French and Malian troops entered and seized the town of Diabaly on Monday, a key central town in Mali.
A convoy of around 30 armored vehicles carrying some 300 Malian and French troops rolled into town early on Monday, according to Agence France Presse.
The town had been subject to airstrikes and fighting since the Islamist rebels seized it a week ago, but the French and Malian troops were able to enter without resistance, AFP noted.
The French military said it had only provided the troops with air support, according to CNN.
"This advance by Mali's army into towns held by their enemies is a certain military success for the government in Bamako and for French forces supporting the operations," French Defense Minister Jean-Yves Le Drian said in a statement.
French officials said the Islamists were pushed into the forests beyond Diabaly, near Mauritania's border, and reported Malian forces had taken another area, Douentza.
Locals said the rebels fled Diabaly after French warplanes bombarded them last Thursday, according to the Guardian.

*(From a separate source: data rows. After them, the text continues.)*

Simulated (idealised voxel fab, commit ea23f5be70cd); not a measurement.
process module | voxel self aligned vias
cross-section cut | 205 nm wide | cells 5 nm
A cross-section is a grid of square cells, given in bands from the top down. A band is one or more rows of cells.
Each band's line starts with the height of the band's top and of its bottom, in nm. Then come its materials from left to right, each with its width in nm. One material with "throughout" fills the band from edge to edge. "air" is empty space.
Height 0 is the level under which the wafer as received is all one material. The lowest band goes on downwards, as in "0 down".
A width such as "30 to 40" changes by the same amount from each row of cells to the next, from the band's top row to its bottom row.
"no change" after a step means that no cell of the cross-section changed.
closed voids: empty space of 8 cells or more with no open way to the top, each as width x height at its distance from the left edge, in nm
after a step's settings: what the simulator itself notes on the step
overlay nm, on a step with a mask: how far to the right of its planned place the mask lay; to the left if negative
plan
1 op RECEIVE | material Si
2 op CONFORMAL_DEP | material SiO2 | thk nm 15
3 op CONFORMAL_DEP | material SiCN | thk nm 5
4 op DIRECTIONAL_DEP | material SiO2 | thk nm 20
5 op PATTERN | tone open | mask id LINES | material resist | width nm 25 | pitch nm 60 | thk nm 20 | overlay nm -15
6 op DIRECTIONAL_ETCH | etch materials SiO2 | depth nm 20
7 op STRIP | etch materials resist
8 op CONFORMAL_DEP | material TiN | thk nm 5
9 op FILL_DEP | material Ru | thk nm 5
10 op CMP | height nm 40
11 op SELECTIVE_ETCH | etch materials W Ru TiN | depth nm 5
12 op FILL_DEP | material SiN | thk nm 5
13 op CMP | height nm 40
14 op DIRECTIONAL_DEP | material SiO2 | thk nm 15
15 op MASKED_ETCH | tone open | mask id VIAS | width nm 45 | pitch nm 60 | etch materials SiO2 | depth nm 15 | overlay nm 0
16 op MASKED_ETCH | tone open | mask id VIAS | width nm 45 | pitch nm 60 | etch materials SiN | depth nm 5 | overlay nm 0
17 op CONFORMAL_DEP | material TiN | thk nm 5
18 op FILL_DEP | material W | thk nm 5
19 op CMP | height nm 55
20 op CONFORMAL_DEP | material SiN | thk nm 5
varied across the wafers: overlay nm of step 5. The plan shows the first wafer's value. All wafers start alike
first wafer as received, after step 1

"We are truly really grateful to the French who came in the nick of time," Gaoussou Kone, 34, told the Associated Press. "Without the French, not only would there no longer be a Diabaly, there would soon no longer be a Mali. These people wanted to go all the way to Bamako."
Malian army officers warned that some of the population in Diabaly remains loyal to the Islamist rebels. One officer said the French and Malian troops have been told to remain on high alert.
Le Drian said the objective was to "totally conquer" Mali. He reportedly told a French TV channel, "We're not going to leave any pockets [of resistance]."
He said the French troops had to stop the progression of terrorist groups, hit their bases in the region of Gao and Timbuktu, guarantee security in Bamako and help Mali forces organize to retake all of Mali.
More on GlobalPost: Algeria: 37 foreign hostages dead, Algerian PM says
French President Francois Hollande said Monday his plan is to "hand over to AFISMA [African-led International Support Mission to Mali] as quickly as possible."
He added, "Until that happens, we shall do our duty, and our African friends understand exactly what that duty is."